Finally, if you want to cancel, then just do this:
subscription.Dispose();
I have a requirement to iterate through a large list and for each item call a web service to get some data. However, I want to throttle the number of requests to the WS to say no more than 5 concurrent requests executing at any one time. All calls to the WS are made using async/await. I am using the TPL dataflow BufferBlock with a BoundedCapacity of 5. Everything is working properly but what I am noticing is that the consumer, which awaits the WS call, blocks the queue until its finished resulting in all the requests in the bufferblock being performed serially. Is it possible to have the consumer always processing 5 items off the queue at a time? Or do I need to set up multiple consumers or start looking into action blocks? So in a nutshell I want to seed the queue with 5 items. As one item is processed a sixth will take its place and so on so I always have 5 concurrent requests going until there are no more items to process.
I used this as my guide: Async Producer/Consumer Queue using Dataflow
Thanks for any help. Below is a simplified version of the code
//set up
BufferBlock<CustomObject> queue = new BufferBlock<CustomObject>(new DataflowBlockOptions { BoundedCapacity = 5 });
var producer = QueueValues(queue, values);
var consumer = ConsumeValues(queue);
await Task.WhenAll(producer, consumer, queue.Completion);
counter = await consumer;
//producer
function QueueValues(BufferBlock<CustomObject> queue, IList<CustomObject> values)
{
foreach (CustomObject value in values)
{
await queue.SendAsync(value);
}
queue.Complete();
}
//consumer
function ConsumeValues(BufferBlock<CustomObject> queue)
{
while (await queue.OutputAvailableAsync())
{
CustomObject value = await queue.ReceiveAsync();
await CallWebServiceAsync(value);
}
}
Your use of TPL Dataflow is rather strange. Normally, you'd move the consumption and processing into the flow. Append a TransformBlock to call the webservice. Delete ConsumeValues.
ConsumeValues executes sequentially which is fundamentally not what you want.
Instead of BoundedCapacity I think you rather want MaxDegreeOfParallelism.

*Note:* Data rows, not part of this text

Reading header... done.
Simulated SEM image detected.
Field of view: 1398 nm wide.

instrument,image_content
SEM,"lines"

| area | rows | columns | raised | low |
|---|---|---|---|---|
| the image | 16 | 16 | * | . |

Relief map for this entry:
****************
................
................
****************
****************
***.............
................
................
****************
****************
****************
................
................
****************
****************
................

You should be using ActionBlock with MaxDegreeOfParallelism set to 5. You may also want to set a BoundedCapacity but that's for throttling the producer and not the consumer:
var block = new ActionBlock<CustomObject>(
item => CallWebServiceAsync(item),
new ExecutionDataflowBlockOptions
{
MaxDegreeOfParallelism = 5,
BoundedCapacity = 1000
});
foreach (CustomObject value in values)
{
await block.SendAsync(value);
}
block.Complete();
await block.Completion;
I have inherited a C#/XAML/Win 8 application. There is some code which is set to run every n seconds.
The code that sets that up is:
if(!_syncThreadStarted)
{
await Task.Run(() => SyncToDatabase());
_syncThreadStarted = true;
}
The above code is ran once.
And then inside SyncToDatabase() we have:
while (true)
{
DatabaseSyncer dbSyncer = new DatabaseSyncer();
await dbSyncer.DeserializeAndUpdate();
await Task.Delay(10); // after elapsed time re-run above code
}
The method DeserializeAndUpdate queries a in-memory collection of objects and pushes those objects to a web service.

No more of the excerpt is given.